Nov 5, 2014 Books
Reform: A Memoir
Auckland University Press, $50 (paperback)
If dry and ponderous writing were a crime, this 750-page book (plus meticulous fifty-page index) would be evidence against its author. As an aggravating factor, the accused admitted to Kim Hill that he could have written twice as much. Does he lack empathy for his victim, the general reader? Could he not have spared us his poetry?
A book that quotes whole sections from statutes and spends seven pages summarising Political Philosophy 101 will soon cause mental injury. Readers who don’t know ‘the rule relating to the destructibility of contingent remainders’ obviously weren’t paying attention and Sir may have to use the cane, causing even further injury.
So, if you enjoy making others feel intellectually inferior, then this is the ideal gift. But it’s not all such hard going. Chapter 2, on Sir Geoffrey’s great-grandfather who settled in Waimea West in 1843, is a great slice of colonial New Zealand life. The chapter on high-school years in the nineteen-fifties at Nelson College vividly evokes that old British-inspired model of education and the values that it instilled in this talented young man. And if you want a brisk account of how Cabinet works, go to chapter 20
Sir Geoffrey is not one for introspection, and his memoirs are about achievements great and small, but mostly great. Only occasionally is there a personal insight. He mentions that, as a boy, he could be ‘a bit of a pest with relentless and persistent questioning.’ Later on, his future wife, Margaret, refused to take his notions of marrying her seriously; but the young Geoffrey ‘persisted and succeeded.’ Is a pattern emerging?
Sir Geoffrey’s persistence has led to many significant and enduring achievements. He took up Sir Owen Woodhouse’s plan for the ACC and helped to make it a reality. (A pity he didn’t take up Sir Owen’s admirably clear prose style.) He identified Muldoon’s abuses of executive power, and then went into Parliament and reformed the law to try to prevent such abuses from being repeated. He represented New Zealand at the International Whaling Commission. He set out a plan to reduce the social harm caused by alcohol consumption. The list goes on.
Naturally he recalls (but surprisingly briefly) the heady days of economic reform when he was Deputy Prime Minister in the fourth Labour government. Sir Geoffrey does not much regret those neo-liberal economic policies other than the unpopular privatisations; but he disapproves of the deliberate speed of Roger Douglas’s approach. Can he have it both ways though? The Treasury in those days held to a dogmatic theoretical model, but Sir Geoffrey appeals to that poorly examined ‘pragmatism’ that New Zealanders so often fall back upon. While he has a fine-grained analysis of the law, Sir Geoffrey is much less rigorous on the ‘Rogernomics’ reforms that he was a party to.
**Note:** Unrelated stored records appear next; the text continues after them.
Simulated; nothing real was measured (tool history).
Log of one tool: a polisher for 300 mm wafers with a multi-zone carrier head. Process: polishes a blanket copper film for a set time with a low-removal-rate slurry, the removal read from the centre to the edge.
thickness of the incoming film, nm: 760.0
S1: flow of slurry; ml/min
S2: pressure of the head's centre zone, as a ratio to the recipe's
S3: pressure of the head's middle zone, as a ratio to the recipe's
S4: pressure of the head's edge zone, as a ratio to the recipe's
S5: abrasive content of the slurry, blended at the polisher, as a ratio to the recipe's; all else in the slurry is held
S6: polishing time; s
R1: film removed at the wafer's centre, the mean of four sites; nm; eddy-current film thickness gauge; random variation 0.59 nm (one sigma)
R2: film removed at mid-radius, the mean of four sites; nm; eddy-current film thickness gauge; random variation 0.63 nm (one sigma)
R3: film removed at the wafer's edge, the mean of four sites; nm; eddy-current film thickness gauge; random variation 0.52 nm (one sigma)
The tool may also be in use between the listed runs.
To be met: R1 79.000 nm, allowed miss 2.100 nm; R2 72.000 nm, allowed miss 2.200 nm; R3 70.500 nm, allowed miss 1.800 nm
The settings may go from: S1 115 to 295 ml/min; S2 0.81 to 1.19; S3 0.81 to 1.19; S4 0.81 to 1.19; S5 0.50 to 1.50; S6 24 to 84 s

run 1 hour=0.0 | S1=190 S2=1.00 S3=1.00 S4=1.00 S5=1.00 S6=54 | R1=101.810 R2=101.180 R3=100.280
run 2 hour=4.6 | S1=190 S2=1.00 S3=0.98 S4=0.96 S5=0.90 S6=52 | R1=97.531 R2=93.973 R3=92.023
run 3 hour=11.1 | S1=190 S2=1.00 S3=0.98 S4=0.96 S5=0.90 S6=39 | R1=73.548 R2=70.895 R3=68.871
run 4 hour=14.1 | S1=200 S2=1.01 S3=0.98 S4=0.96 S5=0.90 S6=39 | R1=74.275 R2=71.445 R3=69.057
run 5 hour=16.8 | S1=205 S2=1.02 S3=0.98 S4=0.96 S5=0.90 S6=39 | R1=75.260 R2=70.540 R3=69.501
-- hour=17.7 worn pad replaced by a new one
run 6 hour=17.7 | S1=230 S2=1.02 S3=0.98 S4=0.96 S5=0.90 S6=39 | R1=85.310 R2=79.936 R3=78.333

Even now, though, it’s saddening to read about the breakdown of the Lange–Douglas relationship. Palmer describes his genuine efforts to hold that government together as his ‘greatest failure in politics.’
Sir Geoffrey could have avoided politics, however, for a much more lucrative career in law. Or he could have enjoyed a tenured academic life in one of America’s finest law schools. Instead he chose – or was driven – to make a genuine difference to New Zealand society. He may not be a great writer, but he has given this country great service, and always with a socially responsible aim in mind. It’s a pity that law and politics don’t breed more like him. At heart he is a ‘persistent and successful’ reformer. We should thank him for that.